Experimental investigation of classical and quantum correlations under decoherence

TL;DR

This paper experimentally studies how classical and quantum correlations evolve under decoherence in an optical setup, revealing sudden changes and instances where quantum correlations surpass classical ones, impacting quantum information processing.

Contribution

It provides the first experimental observation of the dynamics of bipartite correlations under decoherence, including the dominance of quantum over classical correlations.

Findings

Sudden change in correlation decay rates.

Quantum correlation can be larger than classical correlation.
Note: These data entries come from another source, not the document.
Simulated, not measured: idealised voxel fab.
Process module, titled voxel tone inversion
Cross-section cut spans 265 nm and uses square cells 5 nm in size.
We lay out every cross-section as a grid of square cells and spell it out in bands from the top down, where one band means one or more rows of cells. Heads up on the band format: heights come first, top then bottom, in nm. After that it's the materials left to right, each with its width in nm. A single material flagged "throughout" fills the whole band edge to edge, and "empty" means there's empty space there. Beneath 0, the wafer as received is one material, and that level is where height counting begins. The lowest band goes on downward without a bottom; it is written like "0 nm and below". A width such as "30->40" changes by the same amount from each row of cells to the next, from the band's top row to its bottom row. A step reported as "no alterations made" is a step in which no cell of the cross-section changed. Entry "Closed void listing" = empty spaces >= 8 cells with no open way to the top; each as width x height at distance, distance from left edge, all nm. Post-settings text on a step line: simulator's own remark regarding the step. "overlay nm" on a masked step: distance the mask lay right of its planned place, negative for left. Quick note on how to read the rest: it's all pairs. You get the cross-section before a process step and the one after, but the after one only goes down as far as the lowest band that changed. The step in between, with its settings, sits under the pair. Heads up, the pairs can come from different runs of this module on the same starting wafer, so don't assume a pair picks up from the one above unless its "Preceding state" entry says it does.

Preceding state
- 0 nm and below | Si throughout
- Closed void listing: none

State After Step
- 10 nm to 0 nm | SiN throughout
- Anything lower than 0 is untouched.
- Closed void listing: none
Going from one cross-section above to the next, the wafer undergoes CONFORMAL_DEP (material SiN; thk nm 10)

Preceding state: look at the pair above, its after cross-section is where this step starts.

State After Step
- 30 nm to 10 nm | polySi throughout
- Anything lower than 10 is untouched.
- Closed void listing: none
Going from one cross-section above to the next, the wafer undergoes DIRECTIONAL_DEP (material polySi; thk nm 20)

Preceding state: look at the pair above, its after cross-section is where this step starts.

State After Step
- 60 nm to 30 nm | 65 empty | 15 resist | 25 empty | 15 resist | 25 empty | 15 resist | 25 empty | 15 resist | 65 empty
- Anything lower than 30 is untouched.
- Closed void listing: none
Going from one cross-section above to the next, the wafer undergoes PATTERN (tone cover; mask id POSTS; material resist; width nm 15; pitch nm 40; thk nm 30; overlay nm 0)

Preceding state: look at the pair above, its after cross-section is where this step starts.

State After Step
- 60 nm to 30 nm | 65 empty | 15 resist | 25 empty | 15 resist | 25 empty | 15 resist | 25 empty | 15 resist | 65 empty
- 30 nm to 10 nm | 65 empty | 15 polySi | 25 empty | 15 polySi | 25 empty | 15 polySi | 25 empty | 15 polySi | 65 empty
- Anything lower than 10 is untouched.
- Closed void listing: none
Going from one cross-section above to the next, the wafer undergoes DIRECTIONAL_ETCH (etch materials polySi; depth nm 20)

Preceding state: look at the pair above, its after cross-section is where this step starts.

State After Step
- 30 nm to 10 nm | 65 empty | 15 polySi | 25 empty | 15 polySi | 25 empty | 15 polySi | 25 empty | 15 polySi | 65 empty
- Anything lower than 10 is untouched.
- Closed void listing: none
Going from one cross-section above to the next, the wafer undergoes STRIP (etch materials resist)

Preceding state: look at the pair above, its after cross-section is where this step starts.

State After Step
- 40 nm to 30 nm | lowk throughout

Correlations show immunity against certain decoherence types.

Abstract

It is well known that many operations in quantum information processing depend largely on a special kind of quantum correlation, that is, entanglement. However, there are also quantum tasks that display the quantum advantage without entanglement. Distinguishing classical and quantum correlations in quantum systems is therefore of both fundamental and practical importance. In consideration of the unavoidable interaction between correlated systems and the environment, understanding the dynamics of correlations would stimulate great interest. In this study, we investigate the dynamics of different kinds of bipartite correlations in an all-optical experimental setup. The sudden change in behaviour in the decay rates of correlations and their immunity against certain decoherences are shown. Moreover, quantum correlation is observed to be larger than classical correlation, which disproves the early conjecture that classical correlation is always greater than quantum correlation. Our observations may be important for quantum information processing.